Well since I'm buying all this equipment and we've settled on Apple for most of our computing needs, there are still that aren't being met. First is the really small (think AppleTV size) box that is really an open PC with Linux so I can learn that development world and then the massive Gamer PC like those I saw at Pax Prime running Windows. Fact is that I could never get Windows running on our iMac (2009) and right now the world needs lots of graphics performance. Plus we have a spare room that is free for gamers, so what to get.
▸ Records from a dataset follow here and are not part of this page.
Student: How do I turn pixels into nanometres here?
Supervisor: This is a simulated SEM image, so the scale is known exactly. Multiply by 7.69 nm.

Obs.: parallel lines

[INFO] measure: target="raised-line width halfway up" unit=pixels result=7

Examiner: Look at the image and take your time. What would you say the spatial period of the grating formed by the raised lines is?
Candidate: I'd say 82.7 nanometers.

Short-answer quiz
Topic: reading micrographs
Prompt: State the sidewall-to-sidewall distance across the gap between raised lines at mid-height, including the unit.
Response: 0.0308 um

For the really small PC, there is the mini-ITX form factor. John and Bob told me at a $500 box called the fit-PC PC2-i. Wow it is small. Looks like a router but has an Atom Z550 and 2GB of memory and a slot for an SSD Drive. What a cool device. Also has dual gigabit Ethernets and HDMI output. Lots to play with here. But there are quite a few choices:
- FIt-PC fitPC2-i. Got this thing as an experiment. It is really small and has two gigabit ethernet jacks, hdmi, 3 USB ports. Wow that is a lot of power. Comes with the Z550, 2GB of ram and can fit any 2.5" drive. The main things about it are that it is small and really, really hot. Like cook an egg hot. Probably because of the atom processor, I'd guess. Also, its networking is pretty out of date. Just 802.11g
- Logic Supply LGX AG150. This comes in both Atom Cedar Trail (the latest processor) which is dual core and that's pretty cool, plus a single gigabit port and wifi. You can get a second port by using one of those USB to Ethernet adapters. Most importantly, theoretically, this thing could decode X.264 video in real time, so it would be a nice MediaPC. In testing though while its decently fast at 2GB, it is not going to run 1080p high definition videos anytime soon. Sad since the average ARM chip can do that without a problem.
- Anand himself did a homebrew mini-ITX creation which actually looks pretty good as a general purpose small (it does have a fan though) computer. And interesting approach in that he uses an Intel DH77DF mini-ITX board and a declocked to 1.6GHz Sandy Bridge dual core Pentium G850 so it is quiet and uses much less power. It has a micro-SATA slot, so it is perfect for a small SSD drive and that takes up very little room and a low profile DRAM made by AMD and put it into an Antek ISK110 case. The result is something fanless that draws 23 watts and has just about every output under the sun. HDMI, USB, Ethernet.
For the gamer PC, this is way more complicated as making another home brew system would be wonderful. It's been five years since I built a system and I'm hankering to pick components. So on to Tom's Hardware and Anandtech to see what is cooking:
- Multiple GPUs. That seems to be the order of the day. The latest motherboard allows three (?!!!) natively.
- SSD Drives. Everyone just uses these so things are really quiet and fast these days
I'll update this as I go through the lists, but cool times! I tried configuring a PC on cyberpower.com and literally couldn't even understand the information so some education seems like it is in order. So off to Anandtech and Tom's Hardware where I learned:
- Lan PC. For most humans the mini-ITX is all the computer you need. And the mini-ATX format is for the true gamers. A good example is the Origin Chronos ($1.5K) which is about the size of my old ShuttlePC lunch pail computer and perfect for LAN parties where you set up a LAN and kids can game. It is out. It is $1500 for a over-clocked 4.3GHz (!!!?) quad core with a 60GB SSD and 1TB backing hard drive.
- Gaming PC. iBuyPower Erebus GT also has great ratings (see Anandtech) and is more expensive at $2.5K but which blasts all the benchmarks and is actually custom cooled. It uses the fastest single GPU from AMD Radeon HD.
- Quiet PC. These are AMD PCs which are designed to be ultra quiet.